It turns out babies make their own stank! But it wears off in six weeks or so. So the WHY of it may be that serendipitously when Johnson&Johnson began selling the stuff as part of a babykit, the smell of the powder became associated with "baby" the same way the natural smell produced by the baby in the first six weeks did. So the sickly sweet perfume smell gradually replaced the pleasant smell of freshly born child? Not that babypowder smell is necessarily anything like the newhuman smell, but even if the two smells are totally different, they would definitely both be babyadjacent, so perhaps Johnson&Johnson gradually replaces babywhiff/occupies the same neuronal space as babywhiff in the parental brain?
posted by Don Pepino at 8:22 AM on June 28, 2018 [2 favorites]


Agree with JPD, this is regional and cultural. In Austria everyone associates baby smell with chamomile generally as this is the fragrance used in the popular Penaten baby products.
posted by 15L06 at 9:02 AM on June 28, 2018 [2 favorites]


Yeah, I can't even find the unscented baby soap I used to use on my own sensitive skin in stores anymore. It's now a choice of cloying lavender or overbearing "baby powder scent." I guess manufacturers are trying to rope everyone into our current perfume-overload culture from day one.

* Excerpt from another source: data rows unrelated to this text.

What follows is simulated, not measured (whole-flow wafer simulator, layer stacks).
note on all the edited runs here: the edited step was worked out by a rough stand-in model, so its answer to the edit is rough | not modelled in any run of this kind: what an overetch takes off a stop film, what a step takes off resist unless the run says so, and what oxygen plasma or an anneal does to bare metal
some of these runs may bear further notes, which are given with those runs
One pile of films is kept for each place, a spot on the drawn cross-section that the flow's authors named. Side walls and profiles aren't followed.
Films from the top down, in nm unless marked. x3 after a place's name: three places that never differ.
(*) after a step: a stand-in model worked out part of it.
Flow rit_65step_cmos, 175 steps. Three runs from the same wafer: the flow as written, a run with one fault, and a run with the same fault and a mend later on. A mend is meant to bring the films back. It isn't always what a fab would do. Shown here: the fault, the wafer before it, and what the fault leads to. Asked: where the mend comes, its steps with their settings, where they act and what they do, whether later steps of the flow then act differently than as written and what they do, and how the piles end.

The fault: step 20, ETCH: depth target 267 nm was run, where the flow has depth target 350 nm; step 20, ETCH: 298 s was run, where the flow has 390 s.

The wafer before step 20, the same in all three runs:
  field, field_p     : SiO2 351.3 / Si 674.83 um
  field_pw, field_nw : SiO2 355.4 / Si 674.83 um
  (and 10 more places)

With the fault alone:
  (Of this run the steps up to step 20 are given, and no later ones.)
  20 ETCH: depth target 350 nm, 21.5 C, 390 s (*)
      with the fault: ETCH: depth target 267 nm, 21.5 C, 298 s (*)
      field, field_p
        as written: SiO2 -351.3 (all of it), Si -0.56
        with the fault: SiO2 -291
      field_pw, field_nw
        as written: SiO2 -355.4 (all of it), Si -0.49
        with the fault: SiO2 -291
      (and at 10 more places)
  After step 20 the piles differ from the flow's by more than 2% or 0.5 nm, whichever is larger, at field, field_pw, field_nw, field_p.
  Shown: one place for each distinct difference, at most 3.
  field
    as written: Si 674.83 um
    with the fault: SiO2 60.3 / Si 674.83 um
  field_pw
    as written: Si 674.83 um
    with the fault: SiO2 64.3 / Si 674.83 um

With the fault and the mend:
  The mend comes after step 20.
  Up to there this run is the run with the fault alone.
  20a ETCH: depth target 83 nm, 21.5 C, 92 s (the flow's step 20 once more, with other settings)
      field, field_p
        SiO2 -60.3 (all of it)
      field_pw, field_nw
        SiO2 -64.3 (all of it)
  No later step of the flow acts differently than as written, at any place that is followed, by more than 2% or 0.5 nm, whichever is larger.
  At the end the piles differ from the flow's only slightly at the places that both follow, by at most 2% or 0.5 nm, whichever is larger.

I use straight cornstarch whenever I need powder.
posted by The Underpants Monster at 9:20 AM on June 28, 2018


My unsubstantiated theory is that Johnson and Johnson's original baby powder product was intended to smell like laundry that had been dried outside on the line in the spring/summertime (floral), and then brought into the house where mama has also been baking (hence vanilla).
posted by vunder at 9:49 AM on June 28, 2018 [3 favorites]


[Couple comments removed, gentle reminder: question is about the history/context of the fragrance, not about baby care suggestions or alternatives.]
posted by cortex (staff) at 12:29 PM on June 28, 2018


I always thought that it American baby smell is more like calendula than anything else. Some of the "natural" baby products use it.